In this case, the code to extract the information from the 1st session of Camera dei Deputati works for the 2, 3, and 5 sessions. To deal with the exceptions, you can embed conditional expressions within the function stating how to extract information from the pages that are formatted differently.
#### ITALY CHAMBER WIKIPEDIA INFORMATION EXTRACTION =============================================
collectorItalyChamber <- function(paths) {
# import paths to html files in correct order
source <- paths$files
# loop through html files
for (j in 1:length(source)) {
parsed_html <- rvest::read_html(paths$files[j])
node <- parsed_html %>% rvest::html_nodes(xpath = "//*[@id='mw-content-text']/div[1]/table/tbody/tr/td/a")

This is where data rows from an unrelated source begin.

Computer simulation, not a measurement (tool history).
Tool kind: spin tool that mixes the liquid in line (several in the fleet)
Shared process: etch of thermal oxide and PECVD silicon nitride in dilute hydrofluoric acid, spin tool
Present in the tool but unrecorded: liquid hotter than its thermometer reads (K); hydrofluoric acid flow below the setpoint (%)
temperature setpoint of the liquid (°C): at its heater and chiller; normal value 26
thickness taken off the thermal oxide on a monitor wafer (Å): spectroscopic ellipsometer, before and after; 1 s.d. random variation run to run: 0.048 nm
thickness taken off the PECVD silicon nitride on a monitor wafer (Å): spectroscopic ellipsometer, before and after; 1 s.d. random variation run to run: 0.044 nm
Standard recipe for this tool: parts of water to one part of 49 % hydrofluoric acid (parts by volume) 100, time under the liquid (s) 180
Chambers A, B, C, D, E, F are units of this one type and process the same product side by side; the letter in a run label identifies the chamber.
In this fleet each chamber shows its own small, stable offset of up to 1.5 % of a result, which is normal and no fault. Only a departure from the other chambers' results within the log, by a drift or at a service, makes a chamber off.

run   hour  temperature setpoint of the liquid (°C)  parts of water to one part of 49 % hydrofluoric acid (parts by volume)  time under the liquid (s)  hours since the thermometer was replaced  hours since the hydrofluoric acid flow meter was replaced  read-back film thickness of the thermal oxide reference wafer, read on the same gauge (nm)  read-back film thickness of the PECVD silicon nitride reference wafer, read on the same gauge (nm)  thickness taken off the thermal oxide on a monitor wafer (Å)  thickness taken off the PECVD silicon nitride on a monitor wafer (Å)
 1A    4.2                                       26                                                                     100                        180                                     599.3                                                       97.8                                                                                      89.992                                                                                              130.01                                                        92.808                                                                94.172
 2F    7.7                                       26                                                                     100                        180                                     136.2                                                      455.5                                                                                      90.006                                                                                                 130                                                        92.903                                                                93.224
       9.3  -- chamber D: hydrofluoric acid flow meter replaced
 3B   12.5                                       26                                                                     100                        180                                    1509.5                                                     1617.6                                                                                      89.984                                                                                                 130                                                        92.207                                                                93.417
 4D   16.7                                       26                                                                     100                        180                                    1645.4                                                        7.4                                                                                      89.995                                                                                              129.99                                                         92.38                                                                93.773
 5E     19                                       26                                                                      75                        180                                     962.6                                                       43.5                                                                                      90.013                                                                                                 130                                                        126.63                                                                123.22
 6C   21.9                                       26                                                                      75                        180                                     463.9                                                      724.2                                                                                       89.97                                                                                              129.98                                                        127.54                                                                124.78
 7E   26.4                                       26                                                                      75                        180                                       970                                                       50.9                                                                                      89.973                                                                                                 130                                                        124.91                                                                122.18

list_table <- tibble::tibble(url = node %>% rvest::html_attr("href"),
name = node %>% rvest::html_text()
)
if (paths$session[j] %in% c(1,2,3,5)) {
parsed_tab <- parsed_html %>% rvest::html_table() %>% magritrr::extract2(2) %>%
dplyr::rename("name" = "Eletto") %>%
dplyr::left_join(., list_table) %>%
dplyr::select(-contains("Note")) %>%
dplyr::mutate(session = paths$session[j])
} else if (paths$session[j] %in% c(12,13,14)) {
parsed_tab <- bind_rows(parsed_html %>% rvest::html_table() %>% magritrr::extract2(1) %>%
dplyr::rename("party" = "Lista", "name" = "Eletto") %>%
dplyr::select("Circoscrizione", "party", "name"),
parsed_html %>% html_table() %>% magritrr::extract2(2) %>%
dplyr::rename("party" = "Partito", "name" = "Eletto") %>%
dplyr::select("Circoscrizione", "party", "name")) %>%
dplyr::mutate(Circoscrizione = stringr::str_remove(Circoscrizione, regex("^[A-Z]+ - "))) %>%
dplyr::left_join(., list_table) %>%
dplyr::mutate(session = paths$session[j])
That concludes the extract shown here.